There are enough other reasons for these mechanisms to exist.
They are costly to implement and nobody did this lightly.

Consider that Posix lets you install signal handlers,
for a process with sigaction. Is there a way to do it per thread?
Clearly what Posix calls a "signal", Windows calls an "exception".
So why dows Windows call them called "structured" exceptions, vs just plain "exceptions"?

"SEH" structured exception handling has become imbued with very negative connoations,
because you can catch access violations, and this causes bugs, security bugs.

However, it is simply a reasonable general purpose mechanism, and underlies C++ exceptions and C# exceptions. Don't fault it for providing a bit more functionality than most people want.
If this functionality was not provided here, and anybody wanted it, they would be hard pressed
to get their job done well. And there are cases where it is crucial that I might cover later.
The operating system's job is to provide very general purpose mechanisms that most people
never use to their full functionality, aiming to provide the union of everyone's needs.
Satisfying everyone is a big feature set.


Anyway, I believe what "structured" means is in fact:
  Instead of calling a function to set or unset a thread's or process's handler,
  "structured" exception handlers are established/unestablished very efficiently by
  virtue of static lexical scoping and dynamic scope i.e. stack walking.
  "structured" means almost the same thing as "scoped".


Consider:

void f1();

void f2()
{
  __try
  {
     f1();
     __try
     {
         f1();
     }
     __except(...)
     {
     }
  }
  __except(...)
  {
     ...
  }
}

void f1()
{
  __try
  {
     ... ;
  }
  __except(...)
  {
     ...
  }
}

What would this look like using Posix signals?
Every enter and exit of a __try, and rougly, every exit of an __except,
would require an expensive call to establish or unestablish a handler.

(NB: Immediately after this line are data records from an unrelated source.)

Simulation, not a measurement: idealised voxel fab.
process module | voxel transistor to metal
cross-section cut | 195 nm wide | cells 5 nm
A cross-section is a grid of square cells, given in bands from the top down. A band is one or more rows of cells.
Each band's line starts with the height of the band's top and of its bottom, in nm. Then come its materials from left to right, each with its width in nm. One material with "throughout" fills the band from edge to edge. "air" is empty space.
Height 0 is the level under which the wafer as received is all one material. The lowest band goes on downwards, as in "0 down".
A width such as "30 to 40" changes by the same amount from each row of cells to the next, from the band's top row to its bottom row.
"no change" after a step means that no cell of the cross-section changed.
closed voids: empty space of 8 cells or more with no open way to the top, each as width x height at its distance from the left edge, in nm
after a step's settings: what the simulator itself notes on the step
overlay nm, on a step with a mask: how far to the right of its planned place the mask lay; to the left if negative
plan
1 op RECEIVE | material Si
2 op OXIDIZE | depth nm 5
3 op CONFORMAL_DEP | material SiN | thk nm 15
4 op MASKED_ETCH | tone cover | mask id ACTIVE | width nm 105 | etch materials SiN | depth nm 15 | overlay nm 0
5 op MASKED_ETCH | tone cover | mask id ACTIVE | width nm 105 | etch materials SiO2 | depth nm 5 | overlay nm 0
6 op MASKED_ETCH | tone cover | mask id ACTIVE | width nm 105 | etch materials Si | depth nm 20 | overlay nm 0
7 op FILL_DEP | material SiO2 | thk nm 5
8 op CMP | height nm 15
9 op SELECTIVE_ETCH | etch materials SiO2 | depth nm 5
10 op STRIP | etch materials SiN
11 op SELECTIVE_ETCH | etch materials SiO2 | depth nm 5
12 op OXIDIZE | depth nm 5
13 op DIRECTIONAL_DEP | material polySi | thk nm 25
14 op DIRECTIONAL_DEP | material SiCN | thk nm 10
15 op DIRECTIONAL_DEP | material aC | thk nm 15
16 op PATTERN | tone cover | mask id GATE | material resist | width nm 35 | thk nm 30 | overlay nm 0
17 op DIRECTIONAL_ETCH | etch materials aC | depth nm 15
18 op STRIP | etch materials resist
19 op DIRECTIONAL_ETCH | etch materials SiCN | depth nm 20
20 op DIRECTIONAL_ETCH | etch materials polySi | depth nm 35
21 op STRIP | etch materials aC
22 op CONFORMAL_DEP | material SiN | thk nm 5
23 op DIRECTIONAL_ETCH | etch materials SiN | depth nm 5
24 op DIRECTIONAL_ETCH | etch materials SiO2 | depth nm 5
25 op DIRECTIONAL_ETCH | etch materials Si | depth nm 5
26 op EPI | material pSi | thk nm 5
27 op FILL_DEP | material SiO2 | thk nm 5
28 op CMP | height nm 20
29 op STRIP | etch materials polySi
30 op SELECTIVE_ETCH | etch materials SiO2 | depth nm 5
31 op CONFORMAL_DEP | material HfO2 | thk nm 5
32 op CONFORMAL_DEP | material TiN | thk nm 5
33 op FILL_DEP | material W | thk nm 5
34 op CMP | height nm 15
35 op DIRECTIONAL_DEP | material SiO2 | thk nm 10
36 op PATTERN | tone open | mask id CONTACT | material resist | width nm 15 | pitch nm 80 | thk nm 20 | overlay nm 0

Assuming there is a way to do it per-thread.
Absent that, you would establish a handler per process that you communicate
with somehow so it can determine lexical scope and walk the stack for dynamic scope.
Maybe via thread locals, maybe optimized "thread local storage", which is a far cry
efficiency-wise from how Windows achieves this.

On Windows, the cost of entering and exiting a __try is very small
on 32bit x86, and essentially zero on all other architectures.
The costs on the other architectures is generate some cold data on the side
at compile/link time, and *perhaps*, but perhaps not, some compiler optimization
inhibitions.

On non-x86 platforms, communication of lexical scope is achieved by mapping
the instruction pointer (or relative virtual address within a module) to static data.

Dynamic scope is achieved by having an ABI that ensure the stack is always efficiently
walkable, again, without severely or at all compromising code quality.

On x86, instead of mapping instruction pointer, functions have one volatile local integer
to indicate scope, and guaranteed stack-walkability in the face of lack of an adequate ABI,
is achieved via a highly optimized per-thread (or per-fiber) linked list of frames.
While it is indeed highly optimized, it is slower in most scenarios than the other architectures.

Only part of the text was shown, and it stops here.